The first few weeks of crawling was no joke. It was humbling and I sucked. But in time, my body adapted to the demands, graduating from stiff and immobile… to pliable, dynamic and strong.
My early attempts at the lizard crawl were ugly.
It’s a tough pattern. The body position and range of motion were foreign, and the timing of the hand/foot movements was a challenge to manage. Getting into the low position was challenging (trademark of the lizard crawl), much less moving anywhere.
I reluctantly swallowed my pride and started training as a true beginner. The basics of crawling became my daily practice.
With practice, progression and adaptation, the Lizard Crawl became one of my favorite locomotion patterns, and still is to this day.
I experiment with a lot of hybrid variations of the lizard crawl now, along with integrating it into conditioning circuits. Nothing like sucking wind while crawling 1 inch off the floor. Whew.
Locomotion exercises are primarily quadrupedal (4 points of contact with arms and legs) and move the body through a natural (yet uncommon) range of motion, reconnecting the upper and lower extremities, challenge the torso muscles, timing, etc.
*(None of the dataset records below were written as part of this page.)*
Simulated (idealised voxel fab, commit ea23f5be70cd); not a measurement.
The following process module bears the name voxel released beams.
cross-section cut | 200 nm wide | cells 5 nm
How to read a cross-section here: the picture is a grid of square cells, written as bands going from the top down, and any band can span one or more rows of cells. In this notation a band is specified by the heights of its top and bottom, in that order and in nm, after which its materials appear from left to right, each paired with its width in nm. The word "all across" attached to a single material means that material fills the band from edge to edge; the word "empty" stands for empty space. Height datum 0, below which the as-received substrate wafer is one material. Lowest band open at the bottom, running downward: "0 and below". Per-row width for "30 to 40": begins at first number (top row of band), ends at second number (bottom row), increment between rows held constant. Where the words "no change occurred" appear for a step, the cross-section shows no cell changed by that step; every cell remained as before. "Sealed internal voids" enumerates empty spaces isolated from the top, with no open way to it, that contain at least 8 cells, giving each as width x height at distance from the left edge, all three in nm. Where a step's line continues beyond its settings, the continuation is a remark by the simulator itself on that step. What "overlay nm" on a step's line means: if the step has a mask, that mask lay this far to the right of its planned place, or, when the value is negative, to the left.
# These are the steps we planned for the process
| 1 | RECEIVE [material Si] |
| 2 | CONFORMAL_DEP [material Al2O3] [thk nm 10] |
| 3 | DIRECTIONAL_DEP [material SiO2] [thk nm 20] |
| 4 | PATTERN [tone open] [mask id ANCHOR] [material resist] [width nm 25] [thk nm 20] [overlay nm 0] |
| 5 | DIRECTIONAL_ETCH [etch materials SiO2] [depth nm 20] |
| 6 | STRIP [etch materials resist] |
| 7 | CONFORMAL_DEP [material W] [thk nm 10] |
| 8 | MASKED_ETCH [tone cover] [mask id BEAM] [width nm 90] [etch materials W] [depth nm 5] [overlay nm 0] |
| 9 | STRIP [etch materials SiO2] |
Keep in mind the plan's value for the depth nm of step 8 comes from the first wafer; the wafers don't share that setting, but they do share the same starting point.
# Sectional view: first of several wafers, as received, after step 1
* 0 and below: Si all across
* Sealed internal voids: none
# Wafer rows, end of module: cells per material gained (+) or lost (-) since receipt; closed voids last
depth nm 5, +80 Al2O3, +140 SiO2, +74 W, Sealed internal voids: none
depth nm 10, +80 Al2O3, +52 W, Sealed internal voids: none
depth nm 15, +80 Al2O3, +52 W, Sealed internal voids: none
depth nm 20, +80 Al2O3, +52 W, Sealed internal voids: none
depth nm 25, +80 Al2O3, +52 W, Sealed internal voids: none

I include a variety of crawling patterns in nearly all of my workouts.
Currently, I use crawling patterns inside of pre-workout warm-ups (daily tune-up) on strength-focused days, as part of work capacity circuits or with bodyweight based flow sessions.
The bodyweight based flow sessions are fun and equally challenging for the body and mind. The premise is simple. I move around a room without a plan for 10, 15, 20+ minutes.
Here’s an example flow…
A lot of crawling and locomotion patterns I integrated from Ido Portal Method (skimming the blogs and social media) are being taught by Eero Westerberg in Movement20XX, which is why the program made the list as a valid alternative to Ido Portal online coaching.
Movement 20XX was designed to be effective when used remotely, which makes it great for training at home or while traveling. The program design is progressive and structurally sound.
Global Bodyweight Training
Strength is a critical component of becoming a better mover.
Dare I say… strength might be the most important of them all.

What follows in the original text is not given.